Page MenuHomePhabricator

Added_lines and removed_lines are computed wrongly for MassMessage pages
Open, LowPublic

Description

Enwiki private filter 789 has had false positives on Wikipedia:Administrators' newsletter/Subscribe. An example filter log can be seen here.

Without discussing details of the private filter, the cause of this is that a condition searches the added_lines variable. Although the diff looks normal when viewed in the usual way (here), when you look at the filter log details, removed_lines contains all the old version with spacing, and added_lines contains all the new version without spacing. This applies to the delivery list and the header.

This effectively makes added_lines equivalent to new_wikitext.

Event Timeline

Huji renamed this task from AbuseFilter false positives on page with 'MassMessageListContent' content model due to inconsistent added_lines and removed_lines to AbuseFilter variables added_lines and removed_lines are incosistent with the diff view.Feb 1 2017, 6:08 PM

@BethNaught This problem is strictly related to the page type. Actually, what kind of page is that? I'd like to make some tests, but I can't test filters on en.wiki (not enough rights), nor I know how to set up a page like that on my local wiki.

ADD: Oh, I see it's a delivery list for MM. I'll install it locally tomorrow in order to reproduce and possibly fix the problem. Probably we'll need to implement MM's own diff system, and see if we should also do the same for other extensions which use their own diffs.

Daimona triaged this task as Low priority.EditedMar 25 2018, 11:54 AM

My hunch was right. Since the page is generated by MassMessage in a peculiar way and uses its own diff system, it's quite obvious that using the vanilla one returns weird stuff. What we would need to do is determine if the page we're diffing is a MM one and, if so, implement and correctly use their own classes to generate the diff. Unfortunately I can't do that since I never dealt with MassMessage. However, given that really few pages use MM, this isn't terribly urgent and also not related to other problems affecting added_lines and arrays.

ADD: Of course, an alternative could be to add a wgAbuseFilterValidGroups for MassMessage, like we do for Flow, which would be cleaner.

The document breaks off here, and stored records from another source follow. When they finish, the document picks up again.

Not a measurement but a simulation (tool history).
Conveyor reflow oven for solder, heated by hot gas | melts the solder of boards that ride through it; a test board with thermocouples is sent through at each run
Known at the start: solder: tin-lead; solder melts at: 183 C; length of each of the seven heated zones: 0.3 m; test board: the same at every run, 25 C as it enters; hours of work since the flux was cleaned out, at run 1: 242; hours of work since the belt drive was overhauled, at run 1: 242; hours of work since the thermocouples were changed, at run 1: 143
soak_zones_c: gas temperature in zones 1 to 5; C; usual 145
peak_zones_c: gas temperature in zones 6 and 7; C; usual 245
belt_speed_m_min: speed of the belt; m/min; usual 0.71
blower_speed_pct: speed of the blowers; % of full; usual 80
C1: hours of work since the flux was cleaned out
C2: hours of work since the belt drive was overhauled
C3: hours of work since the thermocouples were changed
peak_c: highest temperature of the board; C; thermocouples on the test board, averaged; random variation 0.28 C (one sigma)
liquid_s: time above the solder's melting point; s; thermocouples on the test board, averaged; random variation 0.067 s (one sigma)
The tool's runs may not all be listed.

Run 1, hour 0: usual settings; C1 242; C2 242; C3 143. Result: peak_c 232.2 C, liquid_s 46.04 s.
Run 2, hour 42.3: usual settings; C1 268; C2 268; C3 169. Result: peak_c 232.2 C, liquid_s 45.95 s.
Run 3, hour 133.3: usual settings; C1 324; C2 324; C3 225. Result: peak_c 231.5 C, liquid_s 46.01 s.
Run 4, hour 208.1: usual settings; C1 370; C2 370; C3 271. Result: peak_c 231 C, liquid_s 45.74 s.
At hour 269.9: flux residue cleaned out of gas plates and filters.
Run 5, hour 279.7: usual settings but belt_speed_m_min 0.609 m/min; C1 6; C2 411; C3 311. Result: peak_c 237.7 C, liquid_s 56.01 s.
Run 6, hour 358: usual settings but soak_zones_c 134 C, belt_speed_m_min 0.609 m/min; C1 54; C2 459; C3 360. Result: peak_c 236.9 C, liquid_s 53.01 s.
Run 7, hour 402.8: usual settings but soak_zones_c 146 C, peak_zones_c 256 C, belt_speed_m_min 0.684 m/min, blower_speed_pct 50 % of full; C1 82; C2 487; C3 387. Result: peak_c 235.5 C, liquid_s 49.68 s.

Daimona renamed this task from AbuseFilter variables added_lines and removed_lines are incosistent with the diff view to Added_lines and removed_lines are computed wrongly for MassMessage pages.Mar 25 2018, 11:56 AM

MassMessage implements it's own diff engine that can be used. It's called MassMessageListDiffEngine.

MassMessage implements it's own diff engine that can be used. It's called MassMessageListDiffEngine.

Yeah, but it generates rich HTML for display. We only need plain text. Maybe the AbuseFilter-contentToString hook needs to be used.